0

I have the following scenario.

I am doing splitting functionality by reading huge csv file line by line. Each line have categoryId. Based on that Id I need to write this line into separate file.

To do this I am doing the following:

  1. Reading the huge file line by line.
  2. After reading each line I open a new stream based on the categoryId (only if the stream is not already opened). Write the line into the stream and then keep the stream open, because there might be more lines in in the huge file.
  3. At the end after all lines from the huge file are processed I am closing all open streams. This forces flush and closes the connections.

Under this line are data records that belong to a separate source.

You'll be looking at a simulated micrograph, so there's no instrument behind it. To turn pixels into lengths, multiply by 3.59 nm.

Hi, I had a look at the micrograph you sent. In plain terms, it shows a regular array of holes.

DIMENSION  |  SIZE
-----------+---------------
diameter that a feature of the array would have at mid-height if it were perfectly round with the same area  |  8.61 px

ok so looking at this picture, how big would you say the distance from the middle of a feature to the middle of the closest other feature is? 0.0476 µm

My question is. Do I need to manually invoke Flush() on lets say -> every 100 lines recorded or this is something handled by StreamWriter itself. I read on the web that there is a buffer that automatically flushes when it is full, but I am not sure if this is true. My concern is that if it doesn't flush and waits for the end of the big file, I might end up with the whole file loaded in memory.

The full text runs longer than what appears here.